New Fiction at the Libraries, May 5
May 5, 2010 – 11:10 AMA State of Mind by Kevin Casey
PR6053.A814 S75 2009
When English author William Cromer and his German lover Ingrid move to the Old Rectory nearby, their lives are transformed and an alcohol-fuelled affair begins. Hughes puts at risk everything he has ever loved – his wife and daughter and their quiet corner of Ireland. Nationalist resentment of this tax-free haven enjoyed by foreigners is sparked by events in Northern Ireland, and John finds himself in the middle of extortion, blackmail, marital betrayal, and a suicide. As old and new friendships unravel, even lunchtime visits to the local pub become points of attrition. Losing his friends and mistress, John is forced to take responsibility for his actions in order to save his family and his integrity, and to find release as a writer.
The Ask by Sam Lipsyte
PS3562.I648 A85 2010
Milo Burke, a development officer at a third-tier university, has “not been developing”:
after a run-in with a well-connected undergrad, he finds himself among the burgeoning class of the newly unemployed. Grasping after odd jobs to support his wife and child, Milo is offered one last chance by his former employer: he must reel in a potential donor—a major “ask”—who, mysteriously, has requested Milo’s involvement. But it turns out that the ask is Milo’s sinister college classmate Purdy Stuart. And the “give” won’t come cheap.

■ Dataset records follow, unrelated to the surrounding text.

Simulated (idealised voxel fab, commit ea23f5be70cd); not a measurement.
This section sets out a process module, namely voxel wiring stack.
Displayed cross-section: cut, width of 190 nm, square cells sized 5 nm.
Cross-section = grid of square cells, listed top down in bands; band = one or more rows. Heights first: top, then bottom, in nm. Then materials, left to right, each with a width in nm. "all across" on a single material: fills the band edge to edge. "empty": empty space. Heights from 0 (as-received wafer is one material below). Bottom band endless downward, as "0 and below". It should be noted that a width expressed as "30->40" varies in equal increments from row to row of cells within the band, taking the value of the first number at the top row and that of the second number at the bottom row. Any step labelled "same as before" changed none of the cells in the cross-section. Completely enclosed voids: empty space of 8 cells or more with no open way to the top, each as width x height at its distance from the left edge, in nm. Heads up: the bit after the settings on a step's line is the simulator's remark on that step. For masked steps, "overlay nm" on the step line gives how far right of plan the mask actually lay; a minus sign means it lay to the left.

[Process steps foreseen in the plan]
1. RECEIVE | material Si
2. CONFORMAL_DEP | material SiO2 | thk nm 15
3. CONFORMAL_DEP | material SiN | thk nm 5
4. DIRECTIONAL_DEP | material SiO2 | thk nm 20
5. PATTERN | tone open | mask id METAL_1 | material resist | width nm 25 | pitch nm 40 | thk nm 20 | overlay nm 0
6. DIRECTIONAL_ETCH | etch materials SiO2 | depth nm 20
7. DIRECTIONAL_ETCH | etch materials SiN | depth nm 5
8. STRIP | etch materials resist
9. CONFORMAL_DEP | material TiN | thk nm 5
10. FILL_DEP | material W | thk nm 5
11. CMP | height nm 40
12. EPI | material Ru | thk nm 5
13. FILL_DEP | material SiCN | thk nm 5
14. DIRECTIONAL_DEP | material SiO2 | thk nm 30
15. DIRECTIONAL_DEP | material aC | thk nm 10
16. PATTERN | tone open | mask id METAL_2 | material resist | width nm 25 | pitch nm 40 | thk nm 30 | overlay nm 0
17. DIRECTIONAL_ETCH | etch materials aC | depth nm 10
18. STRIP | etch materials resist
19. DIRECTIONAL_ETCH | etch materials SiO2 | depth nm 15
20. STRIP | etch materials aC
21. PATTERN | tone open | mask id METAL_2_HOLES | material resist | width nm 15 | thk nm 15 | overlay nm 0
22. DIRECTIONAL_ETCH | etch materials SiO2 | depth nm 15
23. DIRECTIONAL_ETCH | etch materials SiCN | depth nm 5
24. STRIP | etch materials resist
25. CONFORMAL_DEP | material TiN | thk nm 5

Probing many themes — or, perhaps, anxieties — including work, war, sex, class, child rearing, romantic comedies, Benjamin Franklin, cooking shows on death row, and the eroticization of chicken wire, The Ask is a burst of genius by a young American master who has already demonstrated that the truly provocative and important fictions are often the funniest ones.
True Confections: A novel by Katharine Weber
PS3573.E2194 T78 2009
Take chocolate candy, add a family business at war with itself, and stir with an outsider’s perspective. This
is the recipe for True Confections, the irresistible new novel by Katharine Weber.
Alice Tatnall Ziplinsky’s marriage into the Ziplinsky family has not been unanimously celebrated. Her greatest ambition is to belong, to feel truly entitled to the heritage she has tried so hard to earn. Which is why Zip’s Candies is much more to her than just a candy factory, where she has worked for most of her life. In True Confections, Alice has her reasons for telling the multigenerational saga of the family-owned-and-operated candy company, now in crisis.
Nobody is more devoted than Alice to delving into the truth of Zip’s history, starting with the rags-to-riches story of how Hungarian immigrant Eli Czaplinsky developed his famous candy lines, and how each of his candies, from Little Sammies to Mumbo Jumbos, was inspired by an element in a stolen library copy of Little Black Sambo, from which he taught himself English. Within Alice’s vivid and persuasive account (is her unreliability a tactic or a condition?) are the stories of a runaway slave from the cacao plantations of Côte d’Ivoire and the Third Reich’s failed plan to establish a colony on Madagascar for European Jews.
Another Gulmohar Tree by Aamer Hussein
PR6058.U738 A67 2009
Usman and Lydia meet in postwar London and fall in love. But as the years flit by, Usman feels a growing distance between them. When he realizes that he hasn’t noticed the buds of the gulmohar tree unfurl, he understands that he has lost sight of his love for his wife.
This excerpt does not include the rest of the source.